Every Holy Thursday, groups of Catholic faithful across the world embark on what’s known as the Seven Churches Visitation or “Visita Iglesia.”
In this special tradition, pilgrims adore Christ in seven different altars of repose while praying and reflecting on the passion of Christ.
At the end of each Holy Thursday Mass, the priest strips the altar and removes the Eucharist from the tabernacle to place it in repose on another nearby altar.

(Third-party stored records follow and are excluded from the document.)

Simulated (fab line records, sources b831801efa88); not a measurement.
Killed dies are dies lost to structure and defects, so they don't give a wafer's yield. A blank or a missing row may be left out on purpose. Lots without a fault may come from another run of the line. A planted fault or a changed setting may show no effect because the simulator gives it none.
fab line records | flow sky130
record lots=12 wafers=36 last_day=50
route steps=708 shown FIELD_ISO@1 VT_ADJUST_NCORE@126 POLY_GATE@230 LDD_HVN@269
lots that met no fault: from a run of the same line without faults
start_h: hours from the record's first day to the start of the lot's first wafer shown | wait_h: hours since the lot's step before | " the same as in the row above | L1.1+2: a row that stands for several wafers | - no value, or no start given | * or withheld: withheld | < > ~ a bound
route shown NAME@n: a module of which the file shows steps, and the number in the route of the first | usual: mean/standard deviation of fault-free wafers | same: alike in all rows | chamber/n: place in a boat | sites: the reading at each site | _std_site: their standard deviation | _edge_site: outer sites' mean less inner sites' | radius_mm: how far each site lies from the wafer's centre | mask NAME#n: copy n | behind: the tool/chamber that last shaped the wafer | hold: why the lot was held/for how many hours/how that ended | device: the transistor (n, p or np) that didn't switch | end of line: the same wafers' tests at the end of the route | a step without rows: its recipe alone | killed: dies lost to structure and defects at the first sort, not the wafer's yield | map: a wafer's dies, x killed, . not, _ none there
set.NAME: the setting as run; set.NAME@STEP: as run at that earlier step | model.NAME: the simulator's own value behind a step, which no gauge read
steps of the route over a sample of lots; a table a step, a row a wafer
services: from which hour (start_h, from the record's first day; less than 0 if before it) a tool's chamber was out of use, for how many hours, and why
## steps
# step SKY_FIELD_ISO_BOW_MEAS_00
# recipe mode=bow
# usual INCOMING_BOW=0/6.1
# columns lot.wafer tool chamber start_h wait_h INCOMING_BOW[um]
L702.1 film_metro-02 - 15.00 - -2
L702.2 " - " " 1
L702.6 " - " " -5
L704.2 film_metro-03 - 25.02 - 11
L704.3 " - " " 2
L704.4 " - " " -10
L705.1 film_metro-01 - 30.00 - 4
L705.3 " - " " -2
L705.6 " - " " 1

The Seven Churches Visitation (or Pilgrimage) is credited as beginning in Rome with St. Philip Neri in the 1500s. Neri would lead groups of faithful to visit each of the seven basilicas of Rome on Holy Thursday night as a way of keeping watch with Christ as though at the Garden of Gethsemane before his passion.
Today, the devotion is primarily practiced in Latin America, Italy, Poland, and the Philippines.
Each visit calls on the faithful to reflect on the seven final places Jesus went from his arrest on Holy Thursday to his death on Good Friday.
At each church, pilgrims kneel before the altar of repose, meditate on a scriptural excerpt, and offer prayers and adoration.
How do pilgrims going on this seven-church journey meditate on the passion of Christ?
Here are the Scripture excerpts to reflect on at each church:
1) Jesus in the Garden of Gethsemane (Lk 22:39-46)
2) Jesus before Annas (Jn 18:19-22)
3) Jesus before Caiaphas (Mt 26:63-65)
4) Jesus before Pilate (Jn 18:35-37)
5) Jesus before Herod (Lk 23:8-9; 11)
6) Jesus before Pilate again (Mt 27:22-26)
7) Jesus’s crucifixion and death (Mt 27:27-31)
At the first church, the faithful recall Jesus going from the upper room, where he celebrated the Last Supper with his disciples, to the Garden of Gethsemane, where he earnestly prayed and sweated blood in his agony over what was about to take place.
In the second church, the pilgrims meditate on Jesus being taken from the Garden of Gethsemane by the armed crowd to the house of Annas, the father-in-law of Caiaphas the high priest, where he was interrogated and slapped in the face.
In the third church, the prayer focuses on Jesus being brought to the house of Caiaphas, where he was beaten, spat upon, insulted, and endured a painful night in captivity.
The focus of the reflection for the fourth church is the first time Jesus was brought before Pilate, the Roman governor of the region. There Jesus was accused by the Jewish religious authorities of being a rival king to Caesar.
In the fifth church, the pilgrim follows the Lord as he is taken to King Herod, who along with his guards mock him.
The sixth church recalls Jesus being taken from Herod and brought before Pilate for the second time and then scourged, crowned with thorns, mocked, and condemned to death.
The last church commemorates Christ carrying the cross on his shoulders from the Praetorium, where Pilate yielded to the crowd’s demand for his crucifixion, to Mount Calvary where he suffered excruciating pain, died, and was laid to rest in a nearby tomb until his resurrection from the dead on Easter Sunday.